5 Building regular data cubes

Configurations to run the chapter

R
Python

# load package "tibble"
library(tibble)
# load packages "sits" and "sitsdata"
library(sits)
library(sitsdata)
# set tempdir if it does not exist 
tempdir_r <- "~/sitsbook/tempdir/R/dc_regularize"
dir.create(tempdir_r, showWarnings = FALSE, recursive = TRUE)

# load "pysits" library
from pysits import *
from pathlib import Path
# set tempdir if it does not exist 
tempdir_py = Path.home() / "sitsbook/tempdir/Python/dc_regularize"
tempdir_py.mkdir(parents=True, exist_ok=True)

5.1 The need for regular EO data cubes

Analysis Ready Data (ARD) collections are often irregular in space and time. Bands may have different resolutions, images may not cover entire tiles, and time intervals are inconsistent. Clouds and sensor artifacts introduce “holes” in the data, corrupting the time series. If time steps differ or values are missing, batch training breaks and the model learns spurious correlations. Additionally, most machine learning and deep learning libraries expect tensors of identical shape (e.g., n_samples × n_features × time). Regular data cubes guarantee fixed-length feature vectors and GPU-friendly batches. Regularization turns heterogeneous image archives into clean, structured data ready for machine learning models.

Data from ARD collections can be converted into regular data cubes with sits_regularize(), which uses the gdalcubes package [1]. This function has two components:

Spatial harmonization: reproject and resample everything onto the same tiling system and spatial resolution. For example, when Sentinel-1 and Sentinel-2 images are merged in sits, they are projected onto MGRS grid tiles.
Temporal harmonization: creates equispaced intervals (e.g., 16-day, monthly, or seasonal composites), filling gaps introduced by cloud cover and sensor errors. sits stacks every image within a chosen interval to combine them. It sorts images in increasing order of cloud cover percentage. The least cloud-filled image is taken as a reference, and the others are used to try to fill its gaps. Pixels with persistent cloud cover are marked as NA and are temporally interpolated during computation.
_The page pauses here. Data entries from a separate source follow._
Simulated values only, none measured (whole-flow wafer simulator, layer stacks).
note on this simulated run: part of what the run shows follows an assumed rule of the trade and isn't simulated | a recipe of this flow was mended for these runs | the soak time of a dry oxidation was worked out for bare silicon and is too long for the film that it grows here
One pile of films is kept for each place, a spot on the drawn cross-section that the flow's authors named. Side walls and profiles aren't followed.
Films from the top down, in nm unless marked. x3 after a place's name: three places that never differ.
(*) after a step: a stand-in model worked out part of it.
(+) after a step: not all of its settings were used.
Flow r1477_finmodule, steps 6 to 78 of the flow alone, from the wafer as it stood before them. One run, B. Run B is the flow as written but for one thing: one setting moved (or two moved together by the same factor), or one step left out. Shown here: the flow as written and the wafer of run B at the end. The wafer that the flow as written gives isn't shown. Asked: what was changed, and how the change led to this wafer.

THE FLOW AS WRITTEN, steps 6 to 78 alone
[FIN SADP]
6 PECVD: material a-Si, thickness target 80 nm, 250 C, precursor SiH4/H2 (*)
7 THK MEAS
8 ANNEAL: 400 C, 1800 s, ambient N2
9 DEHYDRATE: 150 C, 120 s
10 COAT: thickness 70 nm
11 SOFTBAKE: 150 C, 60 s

5.2 Regularizing Sentinel-2 images

In the following example, we create a non-regular data cube from the Sentinel-2 collection available in Microsoft’s Planetary Computer (MPC). The area lies within the state of Rondônia, Brazil, and is defined by the MGRS tiles 20LKP and 20LLP. We use sits_cube() to retrieve the collection.

R
Python

# Retrieving a non-regular ARD collection from AWS
s2_cube_rondonia <- sits_cube(
    source = "AWS",
    collection = "SENTINEL-2-L2A",
    tiles = c("20LLP", "20LKP"),
    bands = c("B02", "B8A", "B11", "CLOUD"),
    start_date = as.Date("2018-06-30"),
    end_date = as.Date("2018-08-31")
)
# Show the different timelines of the cube tiles
sits_timeline(s2_cube_rondonia)

# Retrieving a non-regular ARD collection from AWS
s2_cube_rondonia = sits_cube(
    source = "AWS",
    collection = "SENTINEL-2-L2A",
    tiles = ("20LLP", "20LKP"),
    bands = ("B02", "B8A", "B11", "CLOUD"),
    start_date = "2018-06-30",
    end_date = "2018-08-31"
)
# Show the different timelines of the cube tiles
sits_timeline(s2_cube_rondonia)

$`20LKP`
 [1] "2018-07-03" "2018-07-08" "2018-07-13" "2018-07-18" "2018-07-23"
 [6] "2018-07-28" "2018-08-02" "2018-08-07" "2018-08-12" "2018-08-17"
[11] "2018-08-22" "2018-08-27"

$`20LLP`
 [1] "2018-06-30" "2018-07-03" "2018-07-05" "2018-07-08" "2018-07-10"
 [6] "2018-07-13" "2018-07-15" "2018-07-18" "2018-07-20" "2018-07-23"
[11] "2018-07-25" "2018-07-28" "2018-07-30" "2018-08-02" "2018-08-04"
[16] "2018-08-07" "2018-08-09" "2018-08-12" "2018-08-14" "2018-08-17"
[21] "2018-08-19" "2018-08-22" "2018-08-24" "2018-08-27" "2018-08-29"

R
Python

# plot the least cloudy image of the cube
s2_cube_rondonia |>  
    dplyr::filter(tile == "20LLP") |>  
    plot()

# plot the least cloudy image of the cube
plot(
    s2_cube_rondonia.query("tile == '20LLP'")
)

Figure 5.1: Instance of non-regularized Sentinel-2 image covering only part of tile tile 20LLP.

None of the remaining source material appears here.